Consider the following sentences and what sets them apart:
Vicar of the parish, Josiah Jones, had skipped church that Sunday
to get roaring drunk.
Vicar of a parish, Josiah Jones had skipped church that Sunday to get
When we leave out the comma after Josiah Jones in the second sentence it is because "Vicar of a parish" is clearly merely an attribute of Josiah Jones; it is not the subject of the verb, and is not standing in apposition to Josiah Jones:
We can't say this (not really):
Vicar of a parish had skipped church that Sunday to get roaring drunk.
That wouldn't make much sense as it is so broad and vague. It would be like saying "CEO of a corporation had missed a meeting that day." "CEO of a corporation" is a descriptor.

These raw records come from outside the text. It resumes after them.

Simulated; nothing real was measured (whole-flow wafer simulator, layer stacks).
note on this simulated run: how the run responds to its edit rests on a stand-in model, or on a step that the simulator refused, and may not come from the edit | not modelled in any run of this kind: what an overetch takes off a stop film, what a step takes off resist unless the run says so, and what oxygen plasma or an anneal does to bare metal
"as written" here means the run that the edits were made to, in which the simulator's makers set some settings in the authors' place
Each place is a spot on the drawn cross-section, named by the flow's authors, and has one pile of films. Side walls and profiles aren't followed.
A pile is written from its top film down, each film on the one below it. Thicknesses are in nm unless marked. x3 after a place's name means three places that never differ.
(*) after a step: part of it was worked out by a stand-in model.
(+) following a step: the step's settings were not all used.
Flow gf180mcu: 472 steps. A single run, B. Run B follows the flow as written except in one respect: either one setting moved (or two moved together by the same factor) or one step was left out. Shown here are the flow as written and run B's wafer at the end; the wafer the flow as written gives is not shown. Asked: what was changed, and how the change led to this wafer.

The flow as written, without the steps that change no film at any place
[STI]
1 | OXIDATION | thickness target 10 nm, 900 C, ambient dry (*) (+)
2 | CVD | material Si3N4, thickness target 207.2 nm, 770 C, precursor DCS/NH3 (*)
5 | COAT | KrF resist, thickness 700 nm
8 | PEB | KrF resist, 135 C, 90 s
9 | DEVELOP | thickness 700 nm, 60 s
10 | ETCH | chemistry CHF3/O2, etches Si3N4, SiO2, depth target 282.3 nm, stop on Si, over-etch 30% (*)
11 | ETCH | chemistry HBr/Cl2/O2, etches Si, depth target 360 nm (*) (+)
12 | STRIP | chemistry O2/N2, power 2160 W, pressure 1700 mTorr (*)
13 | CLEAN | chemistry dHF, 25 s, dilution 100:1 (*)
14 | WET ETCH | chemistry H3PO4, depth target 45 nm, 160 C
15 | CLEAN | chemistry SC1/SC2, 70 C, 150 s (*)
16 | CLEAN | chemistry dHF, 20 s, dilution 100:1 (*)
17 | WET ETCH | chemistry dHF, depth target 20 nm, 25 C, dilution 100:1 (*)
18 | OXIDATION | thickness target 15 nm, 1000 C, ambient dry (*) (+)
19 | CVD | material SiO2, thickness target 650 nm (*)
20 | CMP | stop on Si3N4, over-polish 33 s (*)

In the first sentence which begins "Vicar of the parish", it is implicit that we had been speaking earlier about the parish. The definite article says so; it requires an antecedent and without one the story is beginning in medias res. In the second sentence, there is no implicit antecedent.
You are contending that "Washington's grandfather" could be regarded as merely an attribute of the subject, John Washington, and not itself the subject of the verb, although the phrase can stand equally well as the subject of the verb:
Washington's grandfather had sailed from England to North America after being granted land by King Henry VIII.
What militates against your view is this: generally, when we are talking about someone, our topic, and then change the focus to one of their forebears or to a sibling, say, in order to give further information about our topic, we normally treat the two noun phrases, the family relationship and the name, as apposite, and treating them as inapposite sounds "off" because doing so is tantamount to a change of topic, not an elaboration of the topic.
Which sentence would you prefer here?
Abel's brother, Cain, was the elder of the two. apposite
Abel's brother, Cain was the elder of the two. inapposite
We had been talking about Abel, implicitly, or once again we would have a statement made in medias res. The inapposite version makes Cain a new topic, and thus it is non-sequitur.